I get a night at home tonight! Rock on! Ry has rehearsal at church tonight for who only knows how long, so I get to veg at home. Yay! I have a room full of Christmas presents to wrap. I hope I can keep George Carlos off the wrapping paper and out of the bows. Oh my, he's gonna love it.



I decided this morning while I was in the shower that I would long to have a laptop of my very own. With my new job it would be really nice for different projects. I wonder if there will be any good deals closer to Christmas. Granted, this is the very last thing we need to purchase with a struggling economy, but if any of you have seen any phenomenal deals- send them my way!



TODAY I LOVE: Christmas and Christmas treats



SONG OF THE DAY: "Life is Short" by Butterfly Boucher

Tuesday, December 16, 2008

Eyes on Fire

Posted by Sarah

I have my cardiologist appointment today. It is the follow-up appointment to my appointment back in September. I'm not looking forward to this for several reasons: it's cold and I don't like stripping down into a thin gown when it is cold, I can't understand a word that this doctor says because she's Indian with a VERY thick accent, and lastly she's going to tell me everything I already know with no answers. Bah! It's just an excuse to get my money. I'm convinced.

Some good news- I have officially found my trainer. Her name is Jessi Neal and she runs Next Level Fitness here in Springfield. She is amazing. She is also a nurse, which is very reassuring should I have any issues with passing out or asthma. I am down to my last decision...do I want 12 personal training sessions with her one-on-one OR do I want personal training in a group setting (groups no bigger than 12 individuals) with 24 sessions for the same amount of money. I'm torn. I need to make my decision quick because both options are filling up on her calendar and I want to be sure my name is in one of those places come the first of the year!

This weekend was both good and bad. Friday night we went to Silver Dollar City and it was just lovely. My husband blesses me so very much. I'm a super lucky girl. He took me to see the tree, bought me wassail AND taffy, and gave me kisses under the lights. It was a good night. It was the next day that I got sick. :) Stupidly, Ry and I continued on with our dogged schedule for the weekend. We went to Warrensburg to see Danae (my brother-in-law's official fiance) graduate college. They also got engaged this weekend! Yay! It was so very nice to see them. It's been a long time. After that Ry and I headed south to go to Pittsburg State to watch our Bearcats play. Oh, we also made a pit stop in Lamar to say hello to my brother Clay. By the time the game started Ry and I both felt like crap. On Sunday, well, I only made it to one of the 4 events I had scheduled. Ugh, I would swear someone hit me with a truck and forgot to tell me about it. I'm feeling marginally better everyday, no fever anymore, just very very tired and a lot of drainage. It's beautiful. :)

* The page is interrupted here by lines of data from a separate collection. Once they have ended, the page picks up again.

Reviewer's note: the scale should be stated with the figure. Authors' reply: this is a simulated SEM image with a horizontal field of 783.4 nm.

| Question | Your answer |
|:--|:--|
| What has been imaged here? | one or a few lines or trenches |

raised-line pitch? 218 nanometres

No word yet on when I get to move to my new job.

Well, have a great day everyone and be safe! It's cold outside and stuff is falling from the sky...dangerous driving conditions. Be careful, my friends!

TODAY I LOVE: Emergen-C and humifiers

SONG OF THE DAY: "Eyes on Fire" by Blue Foundation

Friday, December 12, 2008

Happy Day

Posted by Sarah

If you haven't already read it on my Facebook, I got the job. :) Happy days have come again! It is a good thing. They offered the position to me yesterday and I accepted. Once they told the other applicants I was able to outwardly be ecstatic. I will now be a credit analyst, no longer a loan assistant. This is quite a step-up for me! I've been wanting this for a long time and now it is in my grasp. I don't think I slept a wink last night. It was like that kid in the Disney commercial, "I'm to excited to sleep!" That was me. I'm kinda draggy today because of it, but I'm all glowing because of the good news.

Ry and I are supposed to go to Silver Dollar City tonight and use our free passes. I'm really very excited about that. I hope we still get to go. Ry hasn't felt very well the last couple of days with a head cold. I'll be so sad if we have to stay home because there won't be any more time for us to go because everyday is full until Christmas. It would be the best celebration with lights, wassail, and taffy! I haven't had any taffy yet this year! Anyway, I need to calm down in case we don't get to go.

The rest of this weekend is NUTS! Tomorrow we're going to Warrensburg, MO to watch my future sister-in-law graduate college and to see my brother-in-law Brock. This will be the only time we see them before Christmas. Then we are immediately heading south to Pittsburg, KS to watch my Bearcats take on Pittsburg State University. Go 'Cats! On Sunday we have church, then some lovely ladies are preparing us lunch, then I have a jewelery party at my lovely friend Laura's house, and then our pastor and their family are taking us our for Christmas. Whew- nuts.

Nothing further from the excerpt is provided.